Dugan’s Single Flower Basket: A New Twist
By Dr. Larry Keig
Single Flower is a simple pattern, unspectacular in concept but available in a desired shape. It is named for the design on its reverse because its face is mold unpatterned.
Single Flower is a pattern misnomer, as it is characterized by three floral sprays, each with two large blossoms, two small flowers that are just opening, and leafage. Three mold lines split each spray down the middle.
Single Flower pieces rest on an elevated base, an element unique to Dugan, rather than on more conventional collar, ground, or domed bases. The elevated base is extended upward, a lift of about an inch to where the bowl begins to flare. A large nine-petaled leaf and three small open flowers are pressed into the underside of the three-inch diameter base.
Usually found in peach opal, a key to attribution of manufacturer, Single Flower is probably exclusively Dugan, made in carnival before the plant was reorganized as the Diamond Glass Company on July 1, 1913. Seen most often are bowls in a number of edge treatments, but a basket with an attached handle is also available.
Baskets
Dugan’s largest baskets are banana-shape bowls to which a looped, usually clear crystal handle is fused to the bowl at its narrowest point. These baskets come in two different edge treatments: one with a non-crimped smooth edge, the other with square or broadly-ruffled edge. Both are pulled in at the point where the handle is attached to the bowl.
All reported Single Flower baskets are ten square-ruffled. The bowl of the basket measures from about nine to just under nine and one-half inches long and from five to just under five and one-half inches wide. They stand from slightly under five and one-half to about six inches tall from base of bowl to top of handle. They have been reported only in peach opal.
Until Tom Burns posted photos for the 2017 Tampa Bay convention auction glass, most collectors probably assumed all Single Flower baskets were made with clear crystal handles. But this one was different. In the catalog, Tom described it as having an “unusual opaque handle.” It looked like it might be opalescent, but it is, instead, camphor glass*, a cloudy and frosted glass with a translucence like that of peach opal on camphor Thin Panels vases. (See Carl O. Burns, Dugan & Diamond Carnival Glass, p. 104.) Because the handle is murky rather than impenetrable to light passing through it, it is semitransparent instead of opaque.

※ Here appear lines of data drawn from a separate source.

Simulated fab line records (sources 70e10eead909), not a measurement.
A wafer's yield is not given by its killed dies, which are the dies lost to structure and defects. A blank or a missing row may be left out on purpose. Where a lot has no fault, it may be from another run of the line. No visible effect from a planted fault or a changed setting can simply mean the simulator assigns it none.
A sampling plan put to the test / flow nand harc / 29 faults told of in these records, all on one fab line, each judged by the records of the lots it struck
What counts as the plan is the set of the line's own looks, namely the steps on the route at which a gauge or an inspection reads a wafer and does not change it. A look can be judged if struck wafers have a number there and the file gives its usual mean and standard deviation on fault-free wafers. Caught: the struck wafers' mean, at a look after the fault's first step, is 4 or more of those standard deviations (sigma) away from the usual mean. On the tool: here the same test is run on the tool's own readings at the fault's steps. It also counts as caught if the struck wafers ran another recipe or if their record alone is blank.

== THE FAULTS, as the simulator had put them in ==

Applying a camphor, rather than a clear peach opal, handle to a carnival bowl may have been an experiment to determine if a new product line was feasible. Or a glassmaker may have whimsically created a piece that combined carnival and camphor.
Single Flower baskets may also come with yet another non-clear handle. A basket with what might be an opalescent handle is pictured on the “Dugan, Part 2” page of the Carnival Glass 101 site. But it might be camphor, like the one that recently sold. Or the photo may be illusory, making a clear handle look like something else. As Diane Fry has noted, photos “differ in their quality and in the surrounding light, which can alter color and its intensity.”
Also seen occasionally are baskets with a metal handle that can be attached to (or removed from) the bowl. These, too, have been reported only in peach opal.
Bowls
Single Flower bowls are nine inches in diameter, give or take a small fraction of an inch one way or the other. They are available in an impressive array of shapes: broadly six-, eight-, and ten-ruffled, tri-cornered, handgrip, ten flat- (square-) ruffled, three-and-one, square, and non-ruffled round as well as the banana-shape to which the glass handle was attached to create the basket. Some of these shapes are known only with a smooth edge, others only with a tightly-crimped edge, still others available with both edge treatments. All are available in peach opal, some with factory-painted flowers and leaves adorning their interiors.
Single Flower bowls have also been reported in amethyst. The amethyst are extraordinarily difficult to track down, with the ratio of peach opal to purple probably in the range of 400 or 500:1. The amethyst have been confirmed in handgrip and non-ruffled deep round bowls, and they may also be available in other shapes. The obverse of the few that have been reported are beautifully iridized, their outer surface uniridized. A Single Flower bowl described as sapphire blue sold in 2002 for $200.
A dream come true would be to find an amethyst banana-shape bowl with factory attached amethyst handle. Despite low odds, it’s remotely possible it might exist, as Dugan made the Band basket in amethyst, receptacle and handle color-matched.
One More Thing
Let’s put a factual error to rest once and for all, an inaccuracy that has persisted for far too long. Single Flower and Single Flower Framed are not the same pattern or one a variant of the other. They are distinctly different. The following description for Single Flower Framed can be compared to the one above for Single Flower.
For a starter, Single Flower Framed is mold patterned on both surfaces. The interior is Sharp Rays, a pointed (not actually concave) rayed pattern that fills all but a silver-dollar-size open area directly above the base. The reverse is made up of three single flower-and-leaf sprays, each set within a generous stippled fan-like figure.
Another difference is size. The largest shapes, tightly-crimped round and smooth-edge handgrip plates, are right around seven and one-half inches in diameter. The other known shapes—broadly-ruffled, square-ruffled, and banana-shape bowls—are smaller yet, because of the shaping. The square-ruffled is the smallest, at about six and three-fourth inches in diameter.
One last thing. The elevated base is two and one-half inches in diameter. On its underside is a faint, barely raised flower-and-leaf design set within an equally indistinct fan-like figure.
Single Flower Framed is easily found in peach opal bowls and handgrip plates. Crimped-edge plates are difficult to track down. The pattern is also available in an almost-impossible-to-find amethyst. The only known shape in amethyst is a handgrip.
Note
*According to Antique Jewelry University, “Camphor glass is clear glass that has been treated with hydro-fluoric acid vapors to give it a frosted whitish appearance. . . . Camphor glass was used throughout the decorative arts to make bottles, glass objects, lamp shades and more.”
This article first appeared in the ICGA Pump in the September 2017 issue and is reprinted with permission.